Claims of bias against female candidates abound in American politics. From superficial media coverage to gender stereotypes held by voters, the conventional wisdom is that women routinely encounter a formidable series of obstacles that complicate their path to elective office. Women on the Run challenges that prevailing view and argues that the declining novelty of women in politics, coupled with the polarization of the Republican and Democratic parties, has left little space for the sex of a candidate to influence modern campaigns. The book includes in-depth analyses of the 2010 and 2014 congressional elections, which reveal that male and female House candidates communicate similar messages on the campaign trail, receive similar coverage in the local press, and garner similar evaluations from voters in their districts. When they run for office, male and female candidates not only perform equally well on Election Day - they also face a very similar electoral landscape.

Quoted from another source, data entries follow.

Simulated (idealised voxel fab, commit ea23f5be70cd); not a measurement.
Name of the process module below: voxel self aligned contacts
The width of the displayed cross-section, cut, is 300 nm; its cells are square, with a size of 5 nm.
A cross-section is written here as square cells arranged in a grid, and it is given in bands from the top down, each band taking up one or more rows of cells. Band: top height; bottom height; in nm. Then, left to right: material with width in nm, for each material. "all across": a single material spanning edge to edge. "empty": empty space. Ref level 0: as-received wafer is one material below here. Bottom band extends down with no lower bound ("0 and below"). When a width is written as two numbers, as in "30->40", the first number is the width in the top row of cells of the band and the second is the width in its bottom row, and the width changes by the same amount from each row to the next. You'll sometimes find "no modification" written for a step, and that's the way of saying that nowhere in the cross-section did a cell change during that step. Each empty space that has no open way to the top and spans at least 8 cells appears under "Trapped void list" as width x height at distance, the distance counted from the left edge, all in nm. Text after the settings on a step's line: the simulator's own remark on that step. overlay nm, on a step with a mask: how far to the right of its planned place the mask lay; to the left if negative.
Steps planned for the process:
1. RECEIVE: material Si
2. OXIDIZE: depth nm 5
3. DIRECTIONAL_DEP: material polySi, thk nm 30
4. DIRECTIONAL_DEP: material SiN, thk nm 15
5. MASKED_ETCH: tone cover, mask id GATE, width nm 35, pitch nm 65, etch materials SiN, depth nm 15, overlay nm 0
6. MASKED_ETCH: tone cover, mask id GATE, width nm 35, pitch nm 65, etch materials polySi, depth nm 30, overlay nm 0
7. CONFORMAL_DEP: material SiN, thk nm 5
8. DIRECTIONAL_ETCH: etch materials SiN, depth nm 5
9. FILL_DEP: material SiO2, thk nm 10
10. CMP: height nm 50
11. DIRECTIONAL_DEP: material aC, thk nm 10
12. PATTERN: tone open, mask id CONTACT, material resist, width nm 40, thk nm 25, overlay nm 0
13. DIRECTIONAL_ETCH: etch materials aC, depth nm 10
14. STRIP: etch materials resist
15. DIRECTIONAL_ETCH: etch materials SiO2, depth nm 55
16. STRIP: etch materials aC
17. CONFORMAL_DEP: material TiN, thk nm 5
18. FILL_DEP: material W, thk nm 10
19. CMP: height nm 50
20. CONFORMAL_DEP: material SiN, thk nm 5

Danny Hayes is Associate Professor of Political Science at George Washington University, Washington DC. A former journalist, his research focuses on how information from the media and other political actors influences citizens' attitudes and behavior. He is the co-author of Influence from Abroad: Foreign Voices, the Media, and US Public Opinion (Cambridge, 2013). Jennifer L. Lawless is Professor of Government at American University, Washington DC, where she is also the Director of the Women and Politics Institute. She is the author of Becoming a Candidate: Political Ambition and the Decision to Run for Office (Cambridge, 2012) and the co-author of Running from Office: Why Young Americans Are Turned Off to Politics (2015) and It Still Takes a Candidate: Why Women Don't Run for Office (Cambridge, 2010).
1. Gender, myth, and reality on the campaign trail; 2. Rethinking and reassessing gender differences on the campaign trail; 3. That's what she said, and so did he; 4. Sex is no story; 5. The party, not the person; 6. The origins and implications of perceptions of gender bias.